It looks to me that one can state the following:

Let $\mathcal{K}$ and $\mathcal{M}$ be abelian categories. Then a functor $T:\mathcal{K} \to \mathcal{M}$ preserving the terminal object and cokernels is faithful if and only if is conservative.

My proof of this fact, which might be wrong is the following: If $T$ is conservative, then $f = g$ if and only if $T(\text{CoKer}(f-g)) = 0$ if and only if $T(f)=T(g)$. The other implication is even easier because abelian categories are balanced.

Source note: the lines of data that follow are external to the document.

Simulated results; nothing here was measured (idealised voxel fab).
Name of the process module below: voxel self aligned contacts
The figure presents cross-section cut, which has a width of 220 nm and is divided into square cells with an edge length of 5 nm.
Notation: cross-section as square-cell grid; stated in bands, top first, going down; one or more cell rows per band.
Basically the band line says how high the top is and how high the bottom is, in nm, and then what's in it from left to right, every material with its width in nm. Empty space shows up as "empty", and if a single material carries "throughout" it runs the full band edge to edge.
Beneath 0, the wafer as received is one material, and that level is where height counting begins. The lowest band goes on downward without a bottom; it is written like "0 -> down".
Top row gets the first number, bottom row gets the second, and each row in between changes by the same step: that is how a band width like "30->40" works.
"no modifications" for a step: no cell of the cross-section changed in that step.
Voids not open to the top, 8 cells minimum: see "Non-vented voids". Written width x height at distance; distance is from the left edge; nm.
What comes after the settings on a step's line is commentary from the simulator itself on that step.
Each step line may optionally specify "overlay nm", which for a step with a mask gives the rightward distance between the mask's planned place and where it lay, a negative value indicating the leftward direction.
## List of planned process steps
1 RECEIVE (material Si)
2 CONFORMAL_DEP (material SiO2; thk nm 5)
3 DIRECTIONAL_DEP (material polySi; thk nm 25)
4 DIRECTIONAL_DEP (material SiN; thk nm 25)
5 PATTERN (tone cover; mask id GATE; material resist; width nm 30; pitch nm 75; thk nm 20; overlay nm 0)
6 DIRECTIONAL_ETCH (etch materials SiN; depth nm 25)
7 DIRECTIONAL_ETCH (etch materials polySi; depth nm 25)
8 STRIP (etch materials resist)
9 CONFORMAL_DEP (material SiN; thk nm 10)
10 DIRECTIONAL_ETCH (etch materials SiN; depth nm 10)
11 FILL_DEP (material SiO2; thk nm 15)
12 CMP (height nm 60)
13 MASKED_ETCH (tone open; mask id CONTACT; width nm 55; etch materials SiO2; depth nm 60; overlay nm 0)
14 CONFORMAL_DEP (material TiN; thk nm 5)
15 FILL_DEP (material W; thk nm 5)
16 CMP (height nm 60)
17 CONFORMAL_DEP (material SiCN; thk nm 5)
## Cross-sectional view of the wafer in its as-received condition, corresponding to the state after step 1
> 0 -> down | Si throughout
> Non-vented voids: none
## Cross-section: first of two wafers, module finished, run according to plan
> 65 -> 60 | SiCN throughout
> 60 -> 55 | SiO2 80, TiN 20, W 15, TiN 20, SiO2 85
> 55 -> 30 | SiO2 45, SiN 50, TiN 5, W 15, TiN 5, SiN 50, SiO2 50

If this is correct the following are also true:

  • Let $\mathcal{K}$ and $\mathcal{M}$ be abelian categories. Then a functor $T:\mathcal{K} \to \mathcal{M}$ preserving the terminal object and kernels is faithful if and only if is conservative.
  • Let $\mathcal{K}$ and $\mathcal{M}$ be abelian categories. Then a functor $T:\mathcal{K} \to \mathcal{M}$ preserving finite limits is conservative if and only if is faithful.
  • A right adjoint between abelian categories is faithful if and only if is conservative.


In every proof is enough for $\mathcal{K}$ and $\mathcal{M}$ to be enriched over groups, to have a terminal object and (co)kernels.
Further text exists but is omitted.